When sitting down to write this piece and pondering my chosen title I became aware of both the truth and the lie simultaneously and intrinsically bound up in it. I could after all have gone with “plus ca change c’est plus le meme chose” instead but that would have required a Google search to check my schoolboy French and there’s just no time for that! In any event I’m sure everyone knows the phrase is intended to convey the sentiment that despite things appearing to be changing radically, in reality very little changes. Let me explain.
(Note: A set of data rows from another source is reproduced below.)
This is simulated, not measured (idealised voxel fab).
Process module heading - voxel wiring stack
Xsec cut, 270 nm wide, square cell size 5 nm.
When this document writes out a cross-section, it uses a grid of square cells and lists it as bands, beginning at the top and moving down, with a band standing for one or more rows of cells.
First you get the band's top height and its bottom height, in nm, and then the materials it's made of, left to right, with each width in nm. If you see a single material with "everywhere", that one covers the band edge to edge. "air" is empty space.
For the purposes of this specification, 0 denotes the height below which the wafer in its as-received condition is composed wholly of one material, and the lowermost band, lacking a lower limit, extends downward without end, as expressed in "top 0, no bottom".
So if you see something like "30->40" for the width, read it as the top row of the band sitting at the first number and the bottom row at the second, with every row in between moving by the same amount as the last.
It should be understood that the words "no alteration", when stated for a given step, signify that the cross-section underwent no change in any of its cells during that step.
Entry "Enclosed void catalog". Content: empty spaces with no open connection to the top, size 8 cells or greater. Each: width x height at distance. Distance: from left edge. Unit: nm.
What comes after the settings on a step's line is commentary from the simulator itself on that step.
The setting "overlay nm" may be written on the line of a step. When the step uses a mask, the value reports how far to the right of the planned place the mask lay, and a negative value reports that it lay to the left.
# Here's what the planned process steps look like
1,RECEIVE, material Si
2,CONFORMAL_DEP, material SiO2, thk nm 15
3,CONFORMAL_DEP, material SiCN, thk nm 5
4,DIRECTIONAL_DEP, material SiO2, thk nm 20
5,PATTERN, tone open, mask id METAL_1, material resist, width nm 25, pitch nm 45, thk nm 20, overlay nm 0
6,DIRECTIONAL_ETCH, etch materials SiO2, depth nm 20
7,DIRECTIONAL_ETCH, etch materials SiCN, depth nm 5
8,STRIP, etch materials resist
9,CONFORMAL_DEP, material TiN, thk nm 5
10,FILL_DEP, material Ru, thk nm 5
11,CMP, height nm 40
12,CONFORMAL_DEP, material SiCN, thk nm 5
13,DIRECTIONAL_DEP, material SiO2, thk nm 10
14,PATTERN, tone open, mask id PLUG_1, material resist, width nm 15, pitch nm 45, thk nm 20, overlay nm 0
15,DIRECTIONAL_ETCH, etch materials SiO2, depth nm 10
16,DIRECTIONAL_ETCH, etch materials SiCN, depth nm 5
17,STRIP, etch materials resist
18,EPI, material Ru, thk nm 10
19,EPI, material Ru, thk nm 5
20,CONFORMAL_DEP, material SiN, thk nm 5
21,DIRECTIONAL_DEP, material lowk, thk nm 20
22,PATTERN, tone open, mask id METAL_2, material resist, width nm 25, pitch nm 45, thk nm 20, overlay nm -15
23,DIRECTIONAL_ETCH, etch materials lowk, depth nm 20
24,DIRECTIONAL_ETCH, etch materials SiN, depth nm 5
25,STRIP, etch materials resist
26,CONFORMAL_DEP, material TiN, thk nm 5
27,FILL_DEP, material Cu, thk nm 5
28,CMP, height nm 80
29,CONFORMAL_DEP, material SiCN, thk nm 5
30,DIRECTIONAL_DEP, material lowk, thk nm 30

A few weeks back at the end of October, when solicitors annually renew their practising certificates and professional indemnity insurance, I did not. This has of course been in planning for some time as part of a handing over of the reins to my younger, smarter and indubitably better-looking co-directors Laura and Stacey who have been incrementally acquiring my interest in the practice over a number of years now. Our name change this summer sought to recognise the huge part the girls have played in the firm’s more recent successes and was perhaps the first outward sign of a succession road map which has been in place for around five years. This month is now the next step along that road, being the last I will spend suited and booted and sitting behind a desk on a full-time basis. The momentous decision not to renew my practising certificate now means that for the first time in nearly forty years I am no longer a practising solicitor nor director of the firm. I have instead now taken up a consultancy role within the practice I started eighteen years ago and looking to a new relationship with the firm. Come Christmas I will step back further, working just a few days each month to help with mentoring Laura and Stacey if ever they need a sounding board and it is they who will now steer the practice supported by the fabulous team we have built around us.
There’s no denying that it’s a time of great change and as we all know change can be challenging. After all, I will have to learn to adapt to no longer getting up at 6am every day and working 55-hour weeks, although it is a challenge, I have to say, I am more than ready for! Laura and Stacey and the team will now drive maloco mowat parker forward, pursuing their vision of what a top performing customer focused solicitors and estate agency should look like. I have every confidence in their wide-ranging talents, and I know that they will take the practice to the next level in professional excellence. I am also delighted to say that the vision of customer excellence, innovation and pro activity with a few giggles chucked in for good measure and which course I have sought to pursue, is very much the one they too will follow. Plus ca change as I said.
Another aspect of time moving on but staying the same that struck me as I indulged in a little wistful reminiscing was that I entered the profession at a time of big hair and mullets and now as I leave the mullet is, I find, making a comeback! Sadly, I myself can no longer rock the look being a bit more follicly challenged than in 1984 when I began my apprenticeship, but it’s reassuring to know my trend setting ways and days as a fashion icon were not in vain!
As I say, I will continue to be involved with the practice albeit on a light touch basis. I will, I know, miss the daily contact with Laura, Stacey and the team, the general chit-chat and the laughs. I’ll miss too the many professional friendships I have built over the years with other local solicitors, mortgage brokers etc. The local faculty of solicitors has always been a very supportive and collegiate one so that despite being in competition with one another, we all get along incredibly well. I’ll miss the many clients (well, maybe not the difficult ones!) it’s been my privilege to represent over the last four decades and whom, I hope, will continue to support the practice. You are in the very best and the very safest of hands, I promise. Laura, Stacey and the team, I know, will excel without me and that is exactly how it should be. The times indeed are changing and yet much, I know, will remain the same.